Hard drinking plagued the army.

Out of some 80,000 recorded general courts-marital in the Union army, over fourteen thousand listed alcohol as an inciting agent in the alleged crime.

Drinking took the edge off of pain, depression, and guilt.

It played a vital role in the bonding rituals between comrades who desperately sought conviviality — to temporarily ameliorate collective suffering and drown out the longing for home.

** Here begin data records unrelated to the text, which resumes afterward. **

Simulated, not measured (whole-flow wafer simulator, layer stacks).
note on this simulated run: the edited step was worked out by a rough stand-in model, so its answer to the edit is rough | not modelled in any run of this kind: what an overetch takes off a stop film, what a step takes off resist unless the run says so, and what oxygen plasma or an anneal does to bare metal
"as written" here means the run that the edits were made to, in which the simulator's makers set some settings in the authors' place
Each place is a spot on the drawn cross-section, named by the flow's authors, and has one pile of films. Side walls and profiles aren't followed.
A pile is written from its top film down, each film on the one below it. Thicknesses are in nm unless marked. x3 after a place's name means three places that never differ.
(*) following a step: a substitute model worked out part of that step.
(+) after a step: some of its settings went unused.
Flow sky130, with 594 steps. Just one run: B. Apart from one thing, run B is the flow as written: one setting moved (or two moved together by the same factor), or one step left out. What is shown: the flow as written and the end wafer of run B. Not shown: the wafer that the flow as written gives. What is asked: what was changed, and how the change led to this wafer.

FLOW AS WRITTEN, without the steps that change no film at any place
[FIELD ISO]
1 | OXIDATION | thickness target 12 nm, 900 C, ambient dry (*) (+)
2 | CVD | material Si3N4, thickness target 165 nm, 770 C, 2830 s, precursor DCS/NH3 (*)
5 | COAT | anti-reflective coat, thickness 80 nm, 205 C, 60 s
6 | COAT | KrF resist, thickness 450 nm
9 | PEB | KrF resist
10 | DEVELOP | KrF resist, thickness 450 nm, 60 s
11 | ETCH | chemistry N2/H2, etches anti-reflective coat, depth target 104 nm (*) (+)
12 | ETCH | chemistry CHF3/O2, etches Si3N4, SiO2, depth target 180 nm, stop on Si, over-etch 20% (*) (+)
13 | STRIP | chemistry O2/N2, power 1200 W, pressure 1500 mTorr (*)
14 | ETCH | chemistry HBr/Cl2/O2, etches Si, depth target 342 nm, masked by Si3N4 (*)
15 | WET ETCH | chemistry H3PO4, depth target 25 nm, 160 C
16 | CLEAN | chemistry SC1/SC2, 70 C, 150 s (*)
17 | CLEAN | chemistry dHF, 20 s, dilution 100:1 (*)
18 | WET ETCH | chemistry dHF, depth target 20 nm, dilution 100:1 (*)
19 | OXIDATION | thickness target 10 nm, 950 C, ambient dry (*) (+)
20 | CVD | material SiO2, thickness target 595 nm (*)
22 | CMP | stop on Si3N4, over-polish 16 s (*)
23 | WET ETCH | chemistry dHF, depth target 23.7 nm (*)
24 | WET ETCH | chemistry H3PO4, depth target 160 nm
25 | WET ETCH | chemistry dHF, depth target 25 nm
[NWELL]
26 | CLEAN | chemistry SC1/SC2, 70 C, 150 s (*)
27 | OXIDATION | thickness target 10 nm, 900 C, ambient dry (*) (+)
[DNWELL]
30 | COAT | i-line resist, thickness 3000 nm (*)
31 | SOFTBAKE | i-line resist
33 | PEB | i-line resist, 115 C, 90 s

But hard liquor also brought tensions, urges, manias, and vendettas into the open, leading comrades into naked, mutual animosity.30

Though drunkenness varied from regiment to regiment, wherever it happened it brought on the simultaneous possibility of profound communion and violence.

In Cole’s neck of the war, liquor lubricated the cycle of body-breaking labor, inconsequential military expeditions, and the racial tensions that magnified misery.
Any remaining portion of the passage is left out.